Last December, a coalition of student leaders presented a Call to Action to MU administrators. It would eventually spell the end of the use of the One Mizzou slogan in marketing and promotional materials. One Mizzou began as a diversity initiative in 2011 under then-chancellor Brady Deaton.
Ellen de Graffenreid, vice chancellor for marketing and communications, said One Mizzou morphed into a slogan of sorts, adopted by the athletic department to promote MU on a broader, national market.
In April, administrators announced that One Mizzou would be phased out. Student Affairs and the Missouri Students Association have stopped using the phrase, according to administrators’ Call to Action progress report.
“Individual departments and programs using One Mizzou should transition away from the concept, effective immediately,” reads the university’s graphic identity standards.
While One Mizzou was originally conceived as a campus diversity initiative, it has since become a marketing slogan. In May 2011, the MU Athletic department used the phrase in a campaign to help raise funds for the Joplin tornado that killed more than 100 people.
In the last four years, departments around MU have used the phrase for marketing. First, there was a song, which was followed by 30-second TV spot and then an Athletics commercial. For some students, the continued use of the phrase diluted the campaign’s initial purpose, Kwon said.
Young Kwon was among the students who presented the Call to Action to administrators. She’s the former co-chairwoman of Four Front, a council of minority student groups that aims to make MU’s campus more inclusive. When Kwon started her position as Four Front co-chairwoman, she noticed that the meaning of One Mizzou as a diversity initiative had become muddled.

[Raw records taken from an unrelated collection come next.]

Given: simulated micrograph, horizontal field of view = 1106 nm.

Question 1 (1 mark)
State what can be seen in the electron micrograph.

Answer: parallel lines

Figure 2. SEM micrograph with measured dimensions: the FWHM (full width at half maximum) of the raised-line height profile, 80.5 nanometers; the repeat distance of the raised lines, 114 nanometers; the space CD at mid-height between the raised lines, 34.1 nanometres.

“Several presidents of student governments who sat on One Mizzou Council at the time were losing focus and understanding of One Mizzou,” Kwon said.
In Kwon’s opinion, the One Mizzou diversity initiative brought student governments together, as well as bringing speakers like Maya Angelou and Laverne Cox to campus.
The One Mizzou campaign began in response to several 2011 on-campus hate crimes. In 2010, students spread cotton balls outside of the Gaines/Oldham Black Culture Center two weeks before 850 black students came to MU for the 2011 Big XII Conference on black student government.
Deaton called the unveiling of One Mizzou his “proudest moment” as Chancellor.
Now, MU is looking to build a marketing strategy for a new campaign since April’s announcement. Degraffenreid’s team has been working to develop a new campaign this summer. They began market research with students during the spring semester and plan to talk to alumni and others outside the university this summer.
Degraffenreid said she wants MU’s new marketing campaign to build a distinct brand through an integrated marketing program. She said she wants it to be more developed and go beyond One Mizzou’s slogan-driven model.
“Research will really tell us what direction we need to go in,” Graffenreid said. “It will tell us what the new campaign might need to look like.”
Junior Michael Nowicki said he thought equal rights should remain an area of emphasis for MU, regardless of what specific direction the new campaign ends up taking.
“I think the forefront for the next campaign should be including everyone,” he said. “Equality is for all.”
Director of Athletics Mack Rhoades and Deputy Director of Athletics Wren Baker will be involved in the development of the new campaign, Degraffenreid said.
She said Rhoades and Baker are as devoted to developing a new, clearer marketing message as she is.
Degraffenreid said she is excited to unveil a more focused campaign to MU’s campus and beyond.
“With a new chancellor there’s always going to be transitions,” Degraffenreid said. “It’s a good time to discontinue something that has not had a lot of clarity into having a single meaning for all of our audiences.”